Whenever I revise a novel, scenes--and even whole chapters--end up getting cut. Most of the time, material isn't cut because it's terrible. Quite often, scenes become casualties to continuity changes. Others need to go because they inflate the number of peripheral POV characters, while some otherwise solid scenes must be pruned to streamline the story's flow.
One scene that appeared in the first draft of Souldancer featured a conversation between Nakvin and Sulaiman that established what both of them had been up to since Nethereal and laid out Sulaiman's plan for dealing with the Cataclysm. Unfortunately, I couldn't find a good place to put the scene that didn't interrupt the narrative flow, and it was cut from later drafts.

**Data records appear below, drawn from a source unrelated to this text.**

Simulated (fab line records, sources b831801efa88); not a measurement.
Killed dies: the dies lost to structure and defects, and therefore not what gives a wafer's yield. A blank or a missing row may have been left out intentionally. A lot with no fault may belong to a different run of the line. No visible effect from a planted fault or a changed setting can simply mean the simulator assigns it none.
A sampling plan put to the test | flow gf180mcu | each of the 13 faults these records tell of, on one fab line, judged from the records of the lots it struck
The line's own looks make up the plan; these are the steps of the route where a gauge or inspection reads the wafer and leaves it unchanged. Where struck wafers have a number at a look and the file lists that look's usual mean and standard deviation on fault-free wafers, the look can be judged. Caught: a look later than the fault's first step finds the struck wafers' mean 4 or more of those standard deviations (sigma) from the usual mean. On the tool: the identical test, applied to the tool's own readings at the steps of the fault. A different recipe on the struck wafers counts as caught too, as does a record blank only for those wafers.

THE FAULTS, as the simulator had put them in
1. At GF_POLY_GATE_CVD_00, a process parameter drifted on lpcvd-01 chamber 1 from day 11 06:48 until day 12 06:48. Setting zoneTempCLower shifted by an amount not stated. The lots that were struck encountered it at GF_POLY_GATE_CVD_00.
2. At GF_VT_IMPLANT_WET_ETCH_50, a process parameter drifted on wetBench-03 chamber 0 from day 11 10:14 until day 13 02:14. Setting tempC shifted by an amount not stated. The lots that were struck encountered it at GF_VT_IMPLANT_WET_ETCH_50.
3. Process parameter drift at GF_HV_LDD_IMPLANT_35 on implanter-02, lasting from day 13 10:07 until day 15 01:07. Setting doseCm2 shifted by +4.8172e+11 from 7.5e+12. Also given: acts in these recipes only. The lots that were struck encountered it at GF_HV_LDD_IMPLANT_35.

I recently rewrote the scene using the Maass exercises detailed here. My editor liked the results, urged me to include it, and even suggested the perfect point to fit it in. So one of my tasks for the final Souldancer revision is to restore the Sulaiman/Nakvin scene. The finished version will undergo a rewrite, but here's the scene that resulted from running the Maass exercise.
The thread of light cutting a narrow trail through the prevailing dimness; the rustling of silk against stone disturbing the silence; the scent of lavender overshadowing the odor of dust and rotting books—all of these announced Nakvin’s intrusion to Sulaiman as clearly as any herald.
He stayed hunched over the tomes and scrolls on the ancient archives desk, even when she stood directly behind him.
“I know what you’re doing, Sulaiman.”
Sulaiman didn’t pause from making a note in the margin of a commentary on the Burned Book. “One should hope so, my liege.”
The silk of Nakvin’s robe whispered as she made a few discreet motions. Every candle in the room blazed with a flame many times larger, brighter, and hotter than before.
Sulaiman squinted. Queenship suits her well. She proceeds from strength to strength.
“Damn it, Sulaiman,take a minute out from plotting to kill my daughter, stand up like a man, and face me.”
With an inner grin, Sulaiman did as he was ordered. Nakvin stood before him; arms draped in lily white sleeves folded across her chest. Tresses black as ravens’ wings framed a pale face whose silver eyes seemed to pierce his soul.
“You didn’t think you’d keep this from me,” she said.
“I did not.”
Rage seethed behind Nakvin’s stern visage. “Then why in the name of all the departed gods did you scheme to kill Elena under my own roof!?”
Sulaiman felt the queen’s wrath wash over him, but he kept calm with an effort. “You know the necessity of my work as well as I,” he said. “One death will spare the lives of untold innocents.”
Nakvin’s face fell, but she soon rallied. “Elena didn’t ask for what happened to her. Others put her into that position. She’s no more guilty than the billions who died in the Cataclysm; and less guilty than some I could name.”
The degree to which Nakvin’s claim shook him surprised Sulaiman. He was not unfamiliar with moral philosophy, having debated such matters in the Skola while he was yet a prefect on Mithgar. Is it just to kill even a single innocent if a hundred be saved? Sulaiman had thought the hypothetical solved to his satisfaction. After all, there were far more than a hundred souls at stake, and the girl was far from blameless, whatever her mother said.
But deserving of death?
Sulaiman’s inner conflict must have shown on his face, because Nakvin said, “You’re a prefect of Midras, sworn to defend the innocent. Despenser may have made you a monster on the outside, but you’re still the same soul who gave me his cloak when I’d lost mine.”
A terrible weight pressed down on Sulaiman’s heart. He struggled against it for a moment before finally letting it crush every rationalization. “As you say, my part is protecting the weak from the wicked. My god’s abdication changes nothing. And perhaps one who kills an innocent to save millions himself deserves death. Yet the task must be done.”
Sulaiman marched toward the stairs, brushing past a stunned-looking Nakvin.
“I’ve been damned before,” he said. “Let the pain of this deed rest upon me.” He took the first step.